Not exactly, Ms. Dworkin II. Economically, most men DON"T benefit because their wives stay at home to raise the kids. In my own experience, it was tough as hell financially, and we, as a young couple, barely avoided bankruptcy.

This is one reason why I sometimes get so mad at those right-wing so-called "family values" frauds is that the corporate capitalist economics they are so loyal to are fundamentally anti-family, since they place so little value on what is in fact one of the most important functions in any society--turning what should be an honoured opportunity into a huge burdensome sacrifice that a majority of working people can barely afford.

I think most sane people would agree that birthing and raising the next generation of human being is the most important function in ensuring human survival. Certainly every society I know of had some level of understanding of this in the ancient past.

But our economy doesn’t. One would think that jobs involving child rearing, day care, early childhood education, etc., being so important to raising our kids, would pay at least a comfortable level rate, instead of making up the lower rungs of the public sector pay grid (especially when we pay hockey players like Todd Bertuzzi $8 million a year to shoot a puck around and punch people in the head).

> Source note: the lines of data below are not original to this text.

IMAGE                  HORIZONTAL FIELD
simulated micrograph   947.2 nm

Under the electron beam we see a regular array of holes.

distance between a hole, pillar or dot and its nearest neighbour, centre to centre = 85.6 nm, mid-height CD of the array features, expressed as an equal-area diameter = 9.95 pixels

I remember reading about various campaigns in the 1980s that rallied around the slogan wages for Housework. While the term itself sounds ridiculous, the idea behind it was thought-provoking, in that it suggested that since raising a family and keeping a home is so oppressive under a capitalistic economic framework, yet is so important to our survival, why don’t we start paying ourselves to do such important work?!

I never did get a chance to learn more about exactly what they were proposing and how to do it. But it seems in this day and age of rapidly declining wages and incomes relative to the cost of living, ballooning personal debts, vanishing personal savings and retirement security, and increasingly inadequate public and education services, it might be time to revisit this idea and see if it can be made practical (which I think it can).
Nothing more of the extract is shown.